DM: Alright, I'm on board with this generally. But I still have a few questions. If we're working together to craft these plot arcs… how do we avoid spoilers?
Fluttershy: Well, um… I think you could just talk about the nature of the thing without giving specific details…
Pinkie Pie: It doesn't have to be every single thing! Just the stuff that creates an anxiety hazard because it fundamentally shakes up what we're comfortable with!
DM: But I like… doing that… Okay, point made.
Applejack: We can discuss how a thing starts but not nail down how a thing ends. That's kinda supposed to come from play anyway.

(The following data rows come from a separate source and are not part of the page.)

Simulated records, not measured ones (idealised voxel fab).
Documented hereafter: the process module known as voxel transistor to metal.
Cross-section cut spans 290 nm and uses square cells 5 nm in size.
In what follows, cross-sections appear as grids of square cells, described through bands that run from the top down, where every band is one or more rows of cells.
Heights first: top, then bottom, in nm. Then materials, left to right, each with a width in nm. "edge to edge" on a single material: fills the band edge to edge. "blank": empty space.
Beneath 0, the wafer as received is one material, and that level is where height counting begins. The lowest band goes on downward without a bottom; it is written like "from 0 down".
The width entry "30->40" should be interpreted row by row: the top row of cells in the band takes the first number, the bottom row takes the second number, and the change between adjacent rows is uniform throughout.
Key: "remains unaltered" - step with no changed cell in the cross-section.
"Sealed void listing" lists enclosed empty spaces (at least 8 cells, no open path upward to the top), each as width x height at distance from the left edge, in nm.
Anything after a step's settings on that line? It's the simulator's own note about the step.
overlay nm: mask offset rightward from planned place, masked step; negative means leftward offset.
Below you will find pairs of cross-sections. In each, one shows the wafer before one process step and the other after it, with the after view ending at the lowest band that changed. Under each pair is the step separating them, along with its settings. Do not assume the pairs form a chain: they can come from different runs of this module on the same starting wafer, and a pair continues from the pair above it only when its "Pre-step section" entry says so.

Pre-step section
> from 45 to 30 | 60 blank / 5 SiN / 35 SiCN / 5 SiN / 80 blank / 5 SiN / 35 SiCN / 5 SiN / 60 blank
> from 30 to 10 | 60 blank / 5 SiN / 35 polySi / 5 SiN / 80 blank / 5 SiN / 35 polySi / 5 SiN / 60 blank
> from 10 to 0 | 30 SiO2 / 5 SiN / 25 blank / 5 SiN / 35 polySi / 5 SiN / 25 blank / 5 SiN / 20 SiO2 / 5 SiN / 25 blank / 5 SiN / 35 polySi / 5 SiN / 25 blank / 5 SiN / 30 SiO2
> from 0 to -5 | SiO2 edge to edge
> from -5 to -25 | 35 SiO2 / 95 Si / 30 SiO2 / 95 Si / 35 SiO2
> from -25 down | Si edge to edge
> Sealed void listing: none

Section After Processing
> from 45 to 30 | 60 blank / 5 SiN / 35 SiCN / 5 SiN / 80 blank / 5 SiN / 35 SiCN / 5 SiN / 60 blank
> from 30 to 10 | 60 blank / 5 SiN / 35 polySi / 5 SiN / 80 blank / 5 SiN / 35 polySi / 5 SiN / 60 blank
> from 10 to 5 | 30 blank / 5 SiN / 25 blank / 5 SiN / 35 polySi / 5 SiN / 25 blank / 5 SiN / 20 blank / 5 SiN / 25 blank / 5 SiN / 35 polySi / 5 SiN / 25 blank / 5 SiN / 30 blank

Rarity: Indeed! The "blacklisted" plot twist stressed me out, it's true… but the Prince turning out to be Elusive? I enjoyed every second of that!
DM: Yeah… But the original "send Rarity off by marrying her into royalty" plot wasn't even my idea. It was hers.
Twilight Sparkle: Huh? OH! Yeah. I forgot that I suggested that.
Rainbow Dash: So… what you're saying is, the theory works.
Just yesterday I was playing a Pokemon RPG with some friends. We went to sleep in the forest and at night when one person was keeping watch, a luck roll was made to see if a good or bad thing happened. Rolled a 1. So basically every possible Pokemon on the encounter list decided they wanted to attack us at once. This ended up including a couple rare Pokemon that normally would've taken high rolls to find, one of which I really wanted. So it worked out pretty great.
The party finds themselves in the Infinity Library, which holds all books that were ever written and ever will be (one copy each, representative of all copies in universe of that book).
Player: "I search for a good book."
*rolls 1*
GM: "...You find Twilight."
Player: "I burn it."
They then found all other books in the series and burned them as well. That universe no longer has the series, and it never existed there (because timey wimey stuff).
Heheh, the "nature" of a thing in panel 2. With nature.
*Ahem* anyway, I have the Fortune of being in a campaign where everyone took a disadvantage perk that gave us an enemy. I think we just did all the base homework for the GM so, that seems like it'll be fun.
That sounds awfully convenient. In need of a plot? Let's pull a name from a hat!
Then later on, the enemies could start to notice that all their rivals banded together, so they start looking into how cooperation could benefit *them,* and then what was originally a secondary enemy starts to take higher priority now that they're putting their differences aside...
Yes! This setup was an accidental thing, but it holds some interesting opportunity. Our individual enemies could band together. One PCs enemy hampers PC 2 to get at PC 1. Great stuff to play around with.
Dang. This is making me want to play Smallville even more.
For context, Smallville is a roleplaying system designed to recreate CW-style soapy TV drama, based on the 10-season Superman origin series of the same name. Instead of the GM traditionally running the main antagonists, the GM simply frames scenes between characters and creates wedges that drive the players into conflict with each other; so Lex Luthor and Zod would be PCs, just like Oliver, Lois, and Clark. The mechanics are based more on their Relationships, Values, and Character Traits; skills and abilities come secondary or even tertiary.
Basically, the format of the game is a lot like MLP: characters live in the same town and interact organically, instead of sticking together as part of an adventuring party; and there's just as much conflict between friends as there is between enemies. The nature of the game also gives the players a LOT more agency in driving the plot, as they are now discussing in the current arc.
The mechanics are so cool. I've been itching to try it ever since I got it.
This pretty much finishes off my "Patric Stewart as the DM" head cannon i had. There's absolutely no way to pull off that "but i like doing that" whine that still sounds like Jean Luc
Not really related to the comic, but you have a bad cert on your sight. Can't go over HTTPS because the cert you provide is for everythingfury.com, not friendshipisdragons.thecomicseries.com
Weirdly, that's only partly true, though. Most isn't encrypted (the javascript, the logo, the requests for user avatars, favicon), but the comic page is, and the paypal thing is, and user avatars (if your browser lets you initially request over HTTP) redirect you to the HTTPS version.
The march of time: The scariest thing of all this Halloween season.